Poll pool: Baltimore County groups to collect oral histories gauging electoral engagement

In an election year that saw the largest voter turnout in over a century, civic engagement has become a more salient topic of conversation.

With voting in the national spotlight, three local organizations, in separate initiatives, are collecting oral histories from residents highlighting voting rights and civic participation.


The Patapsco Heritage Greenway, the Historical Society of Baltimore County and the Community College of Baltimore County next year will begin seeking accounts from those who have lived in the region for decades as well as newly minted voters in two projects.

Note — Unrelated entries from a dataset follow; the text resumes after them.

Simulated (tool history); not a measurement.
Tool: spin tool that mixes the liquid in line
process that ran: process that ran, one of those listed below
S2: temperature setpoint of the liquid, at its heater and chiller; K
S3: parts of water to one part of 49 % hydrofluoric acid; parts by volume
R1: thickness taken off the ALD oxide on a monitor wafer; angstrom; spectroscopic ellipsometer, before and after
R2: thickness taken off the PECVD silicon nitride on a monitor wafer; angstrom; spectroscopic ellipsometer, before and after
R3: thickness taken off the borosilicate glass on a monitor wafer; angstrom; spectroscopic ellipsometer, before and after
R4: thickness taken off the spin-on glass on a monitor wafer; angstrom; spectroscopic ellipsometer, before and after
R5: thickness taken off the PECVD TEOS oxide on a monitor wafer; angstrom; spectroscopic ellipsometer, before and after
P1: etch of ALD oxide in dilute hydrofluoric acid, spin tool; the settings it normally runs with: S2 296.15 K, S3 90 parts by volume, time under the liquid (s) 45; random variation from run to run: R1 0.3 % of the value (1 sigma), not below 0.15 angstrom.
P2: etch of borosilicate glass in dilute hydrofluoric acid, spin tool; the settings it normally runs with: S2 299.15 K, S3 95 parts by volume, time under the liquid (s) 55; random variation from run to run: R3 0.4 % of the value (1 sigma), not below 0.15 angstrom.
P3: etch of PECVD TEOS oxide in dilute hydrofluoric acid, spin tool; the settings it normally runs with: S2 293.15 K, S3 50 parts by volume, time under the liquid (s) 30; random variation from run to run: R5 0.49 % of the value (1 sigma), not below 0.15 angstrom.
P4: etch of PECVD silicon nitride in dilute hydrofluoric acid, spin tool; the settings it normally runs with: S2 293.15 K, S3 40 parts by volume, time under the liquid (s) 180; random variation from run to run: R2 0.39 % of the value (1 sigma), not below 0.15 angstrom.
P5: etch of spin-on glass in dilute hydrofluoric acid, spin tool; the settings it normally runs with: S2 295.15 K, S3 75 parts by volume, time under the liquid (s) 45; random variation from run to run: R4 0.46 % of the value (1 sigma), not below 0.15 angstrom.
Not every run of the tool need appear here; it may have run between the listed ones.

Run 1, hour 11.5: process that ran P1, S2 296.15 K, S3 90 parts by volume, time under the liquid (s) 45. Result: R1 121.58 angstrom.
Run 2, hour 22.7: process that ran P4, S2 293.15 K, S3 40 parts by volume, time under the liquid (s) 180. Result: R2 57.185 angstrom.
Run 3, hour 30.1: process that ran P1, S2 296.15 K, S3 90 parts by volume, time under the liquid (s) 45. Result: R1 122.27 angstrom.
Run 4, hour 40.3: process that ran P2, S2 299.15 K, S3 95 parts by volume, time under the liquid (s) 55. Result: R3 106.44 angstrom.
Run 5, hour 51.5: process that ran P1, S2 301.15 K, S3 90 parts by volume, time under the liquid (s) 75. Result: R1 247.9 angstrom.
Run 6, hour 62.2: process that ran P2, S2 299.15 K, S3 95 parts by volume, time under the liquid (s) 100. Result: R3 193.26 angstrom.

The Patapsco Heritage Greenway project, funded by a $1,975 grant from Maryland Humanities, is part of the state organization’s Voice and Votes Electoral Engagement Project and coincides with a traveling exhibition that will be coming to the Baltimore County Historical Society in Cockeysville and the Community College of Baltimore County’s Dundalk campus next December.


Maryland Humanities gave more than $20,000 this month to a dozen organizations developing programming around electoral engagement and voting rights.

The goal is to not only explore what votership means to those who live within the Patapsco Valley, but “to emphasize the fundamental ways in which place connects us to stories to each other,” said Patapsco Heritage Greenway director Aaron Shapiro, who took the helm of the land management group in October.

Patapsco Heritage Greenway is the steward of Patapsco Valley Heritage Area, state-designated land that spans more than 36 miles across Howard and Baltimore counties and this year expanded its reach to encompass sites from the Carroll County line to the Baltimore City line.

Maryland’s 13 heritage areas have access to funding sources to preserve historic sites and provide educational programming and special events highlighting historic, cultural, archeological, natural and recreation resources in a given area.

Through partnerships with local groups, Shapiro said the personal accounts will start being collected in January at locations within the bounds of the Heritage Area, and will be collected virtually, too, although dates and locations are still being worked out.

The histories, which Shapiro said will be more like vignettes and anecdotes rather than deep dives into the subject’s life, will be collected and shown online and used in a March workshop on oral histories as part of Patapsco Heritage Greenway’s Patapsco Days series, typically a monthlong series of events and programs exploring the Patapsco Valley’s history through the lens of a particular theme.

“The hope would be encouraging folks to collect histories” themselves, he said. The former University of North Carolina at Charlotte professor also has served as a national historian for the U.S. Forest Service, where he was involved in developing public history projects that drew on oral histories.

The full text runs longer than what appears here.